Review- BAC: The Paper Cinema's Odyssey
I’d been aware of Homer’s Odyssey for a long time, knowing that it was a definitive part of the literary canon, a work which everyone is ‘supposed’ to read - a Classicist’s wet dream of a text, full of angry gods and monsters and mortals, all vying for power in the second oldest work of Western literature. Yet I’ll admit, I’d never so much as looked at it. I went to Latitude Festival this year hoping for something a little different. So rather than just swaying alongside other festival-goers in a state of vague, overpriced inebriation, I thought I’d try a bit of theatre.
With a start time of 11am, I was the only bleary-eyed member of our group to make it to BAC: The Paper Cinema’s Odyssey , but I sat on the floor, cross-legged in my mud-smeared wellies, enraptured by the highly original production. The simplicity of the play really put across its central story – that of a family trying to reunite against formidable odds: sometimes bitter and menacing, at other times witty and even farcical.
We’re all a little bit familiar with The Odyssey – the Cyclops and the songs of the Sirens are stories you hear when you’re little: sinister tales from a distant time. The Paper Cinema, supported by the Battersea Arts Centre, harnesses this childhood remembrance through bold illustrations, turned into animation before your eyes. The idea is simple but innovative. Puppeteers Irena Stratieva and Nicholas Rawling, the group’s artist, wield pen and ink drawings in front of a small black screen, taking us expertly through the Odyssey’s sometimes confusing narrative.

With no fingers or thumbs in sight, the moving images are captured by a small camera, linked live to a larger cinema screen. The product is essentially an 85 minute silent film, enthralling face-painted young children as well as their overtired parents and the other, mutually subdued festival-goers. Accompanied by various music and sound effects created by the rest of the team - Christopher Reed, Ed Dowie and Quint – the film tells Homer’s epic with the energetic drawl of the fiddle, klaxons, cymbals, guitars, synths, banjos; the result was an energetic and moody atmosphere, essential to a story based around the tumult of the sea.

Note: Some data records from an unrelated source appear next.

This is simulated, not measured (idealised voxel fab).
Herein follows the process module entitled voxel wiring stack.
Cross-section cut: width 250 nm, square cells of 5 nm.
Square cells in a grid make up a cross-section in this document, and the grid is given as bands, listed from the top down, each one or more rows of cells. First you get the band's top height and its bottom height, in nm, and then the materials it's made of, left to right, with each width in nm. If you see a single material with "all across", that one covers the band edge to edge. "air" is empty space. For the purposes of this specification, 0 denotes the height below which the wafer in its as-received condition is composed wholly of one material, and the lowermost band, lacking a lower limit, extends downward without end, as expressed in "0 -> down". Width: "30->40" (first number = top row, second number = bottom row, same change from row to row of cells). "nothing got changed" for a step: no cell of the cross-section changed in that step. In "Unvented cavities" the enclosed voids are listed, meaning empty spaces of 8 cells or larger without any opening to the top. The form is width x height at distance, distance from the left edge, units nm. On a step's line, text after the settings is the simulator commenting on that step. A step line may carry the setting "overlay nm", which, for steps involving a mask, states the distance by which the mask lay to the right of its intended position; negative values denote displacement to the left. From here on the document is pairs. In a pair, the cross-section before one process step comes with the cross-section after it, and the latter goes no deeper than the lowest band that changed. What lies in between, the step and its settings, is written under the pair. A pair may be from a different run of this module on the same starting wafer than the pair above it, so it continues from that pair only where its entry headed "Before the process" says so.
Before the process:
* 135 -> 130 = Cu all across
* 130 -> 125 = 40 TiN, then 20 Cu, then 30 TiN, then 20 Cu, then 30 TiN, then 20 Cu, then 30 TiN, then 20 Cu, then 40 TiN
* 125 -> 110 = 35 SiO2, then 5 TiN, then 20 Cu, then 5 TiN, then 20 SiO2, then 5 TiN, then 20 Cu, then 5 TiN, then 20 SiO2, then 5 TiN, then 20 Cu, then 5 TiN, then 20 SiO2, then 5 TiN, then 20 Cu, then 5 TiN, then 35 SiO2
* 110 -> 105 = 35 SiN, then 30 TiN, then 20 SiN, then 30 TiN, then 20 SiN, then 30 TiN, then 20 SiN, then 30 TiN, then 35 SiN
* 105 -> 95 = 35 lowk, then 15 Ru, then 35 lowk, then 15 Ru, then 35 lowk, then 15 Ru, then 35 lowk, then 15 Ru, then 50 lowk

The story itself is the tale of Odysseus, hero of the Trojan War, coming home after a ten year battle to his loving wife Penelope and son Telemachus. This is the plan at least. On the voyage back he and his crew are shipwrecked, held captive by a goddess, transformed into pigs, confront a dopey Cyclops and even visit the dead. After angering Poseidon by blinding his son and foolishly eating Apollo’s cows, Odysseus seems fated never to return to his kingdom, Ithaca.
Interwoven with the ancient subject come modern twists; Telemachus sets out to search for his beleaguered father at speed, on his own motorcycle or hitchhiking over the Greek landscape. Penelope’s suitors – eating her out of house and home as she waits for her husband’s return – are shown as ravenous wolves in something reminiscent of Roald Dahl, slaughtered by a disguised Odysseus on his return.
Recounted in fragments without any verbal narration, the flow of the piece at first seemed a bit confusing and oddly fluid. Yet the recurring motifs of rolling waves and a speeding arrows tie together clips of Calypso’s island and our hero’s tiny rowing boat, creating an almost hypnotic stream of consciousness. Full of movement and stunning illustrations, the visual effect is stunning, coming to life like some kind of primal cartoon against the musicians’ pulsing folksy rhythms. Reflected in the unending and perfectly choreographed illustrations, some drawn on old cornflake packets, the Odyssey is a constant journey into the unexpected.
Although at times you don’t know whether to be looking at the puppeteers’ clever animation, the artistry on the big screen or the strikingly ramshackle musicians – never letting the beautiful, piercing soundtrack falter – The Paper Cinema’s work demonstrates both stunning artistry and a wholly new way to tell a very old story.